Meet the Burroughs Family
by Carrie Branovan

"After 30 years of feeling like a rubber band, I've actually started to get used to it," says Ward Burroughs, grinning as he talks about life with his dynamic wife. "Rosie asks us to stretch our minds. She sees things out of the box. Among many of her ideas through the years, it was at Rosie's vision for us to go organic, and though it took the rest of us a while to see what she saw, here we are, and I can honestly say that it's the most sustainable decision we've ever made. I don't think we would have had the courage to try something this radical without Rosie's unwavering faith." Ward says. "Like so many things she has asked us to trust in, we have come to believe that everything comes full circle."
All that happens at the Burroughs' farms seems to come "full circle." Elder wisdom spirals from the past; expanding to include new ideas, technology, and a larger, more compassionate worldview. It is apparent in their reverence for nature and the way they treat each other and their animals.
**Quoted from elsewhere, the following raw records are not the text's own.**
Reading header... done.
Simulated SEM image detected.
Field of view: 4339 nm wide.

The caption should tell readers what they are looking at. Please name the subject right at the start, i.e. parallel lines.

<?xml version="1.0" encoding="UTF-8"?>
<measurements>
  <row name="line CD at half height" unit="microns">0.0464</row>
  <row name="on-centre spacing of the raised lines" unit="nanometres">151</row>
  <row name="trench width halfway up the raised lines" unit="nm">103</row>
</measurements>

The call to organic methods came in January 2001, when Lloyd Steuve, a nearby farmer, asked Rosie if Ward would want to attend a "barn talk" on organics by a vet named Dr. Paul Detloff. Doc Detloff is Organic Valley's vet and a longtime advocate of organics for dairy herds.

Ward was busy, so Rosie went to the event with her daughter Christina, who was operating the family's grass based Full Circle Dairy. Rosie didn't know what to expect, but she was stirred by Doc Detloff's ideas. "It was a fantastic awakening for me," Rosie says. "Everything that I, as a mother, had been trying to do for the health of my family, Doc Detloff was doing for herd health. What he said about optimum health starting in the soil made perfect sense to me. Excellent soil health yields healthy feed, better nutrition, excellent herd health, and, of course, ultimately becomes healthy food. I knew intuitively from that moment that organics was what we had been looking for." For years Rosie had raised her kids naturally, using herbs, homeopathy, garlic, echinacea, and living foods. She realized that she could apply the same natural methods to the cows, and instinctively she knew that it would work.
Viewing the gorgeous expanse of lush green pastures on rolling hills, seated majestically beneath the Sierra Nevada Mountains, dotted with contented grazing cows, I wonder how it could be any other way. The timeless scene; a pristine setting; open space unspoiled by "progress." Yet because of the Burroughs' "leap of faith" to go organic, this land provides an enormous amount of nutritious food.